Modules Flashcards
Permutation Feature Importance
Feature Selction
Permutation feature importance works by randomly changing the values of each feature column, one column at a time, and then evaluating the model.
The rankings provided by permutation feature importance are often different from the ones you get from Filter Based Feature Selection, which calculates scores before a model is created.
This is because permutation feature importance doesn’t measure the association between a feature and a target value, but instead captures how much influence each feature has on predictions from the model.
Filter Based Feature Selection
Feature Selection
The Filter Based Feature Selection module provides multiple feature selection algorithms to choose from, including correlation methods such as Pearsons’s or Kendall’s correlation, mutual information scores, and chi-squared values
Fisher Linear Discriminant Analysis
Feature Selection
Identifies the linear combination of feature variables that can best group data into separate classes.
Captures the combination of features that best separates two or more classes.
This method is often used for dimensionality reduction, because it projects a set of features onto a smaller feature space while preserving the information that discriminates between classes. This not only reduces computational costs for a given classification task, but can help prevent overfitting.

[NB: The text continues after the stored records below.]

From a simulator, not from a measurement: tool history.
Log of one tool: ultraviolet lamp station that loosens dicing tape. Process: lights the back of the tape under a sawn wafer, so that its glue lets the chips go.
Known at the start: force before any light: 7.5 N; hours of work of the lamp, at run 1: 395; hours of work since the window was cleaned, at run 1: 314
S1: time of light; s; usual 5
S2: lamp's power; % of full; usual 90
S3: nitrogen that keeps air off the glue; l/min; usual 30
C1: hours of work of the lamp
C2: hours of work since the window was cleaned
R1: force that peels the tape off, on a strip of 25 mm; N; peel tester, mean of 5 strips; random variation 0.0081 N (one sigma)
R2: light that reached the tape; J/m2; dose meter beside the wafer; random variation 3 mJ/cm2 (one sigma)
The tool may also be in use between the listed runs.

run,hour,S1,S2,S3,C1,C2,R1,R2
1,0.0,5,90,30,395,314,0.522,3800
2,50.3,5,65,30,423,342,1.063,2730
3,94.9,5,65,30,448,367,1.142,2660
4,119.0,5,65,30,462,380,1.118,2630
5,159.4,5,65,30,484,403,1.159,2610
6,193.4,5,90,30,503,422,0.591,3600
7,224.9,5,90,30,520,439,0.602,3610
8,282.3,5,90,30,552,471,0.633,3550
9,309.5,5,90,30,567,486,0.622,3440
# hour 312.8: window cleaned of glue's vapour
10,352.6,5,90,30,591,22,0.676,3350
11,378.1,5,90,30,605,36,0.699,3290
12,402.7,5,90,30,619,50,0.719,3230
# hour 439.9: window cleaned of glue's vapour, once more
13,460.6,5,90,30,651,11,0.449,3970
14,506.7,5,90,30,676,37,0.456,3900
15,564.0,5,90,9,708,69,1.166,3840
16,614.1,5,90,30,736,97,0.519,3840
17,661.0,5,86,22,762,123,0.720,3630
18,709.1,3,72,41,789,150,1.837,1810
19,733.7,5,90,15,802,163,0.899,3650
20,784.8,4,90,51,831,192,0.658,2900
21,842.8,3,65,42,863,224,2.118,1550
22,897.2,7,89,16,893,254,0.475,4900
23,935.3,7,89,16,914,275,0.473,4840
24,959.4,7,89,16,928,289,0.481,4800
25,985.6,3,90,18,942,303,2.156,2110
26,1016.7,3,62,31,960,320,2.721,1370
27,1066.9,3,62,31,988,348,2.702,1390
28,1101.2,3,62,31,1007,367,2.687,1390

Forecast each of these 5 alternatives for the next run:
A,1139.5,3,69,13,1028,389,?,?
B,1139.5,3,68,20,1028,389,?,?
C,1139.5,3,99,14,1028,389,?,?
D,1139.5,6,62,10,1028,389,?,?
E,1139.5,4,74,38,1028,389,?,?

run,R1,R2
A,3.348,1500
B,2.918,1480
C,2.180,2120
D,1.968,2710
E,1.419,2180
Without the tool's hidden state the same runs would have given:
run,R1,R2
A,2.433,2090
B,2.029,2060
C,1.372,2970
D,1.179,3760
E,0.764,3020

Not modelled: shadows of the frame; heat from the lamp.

Synthetic Minority Oversampling Technique (SMOTE)
Manipulation
Use the SMOTE module in Azure Machine Learning Studio to increase the number of underepresented cases in a dataset used for machine learning. SMOTE is a better way of increasing the number of rare cases than simply duplicating existing cases.
Vowpal Wabbit
Text Analytics
Vowpal Wabbit (VW) is a fast, parallel machine learning framework that was developed for distributed computing by Yahoo! Research. Later it was ported to Windows and adapted by John Langford (Microsoft Research) for scientific computing in parallel architectures.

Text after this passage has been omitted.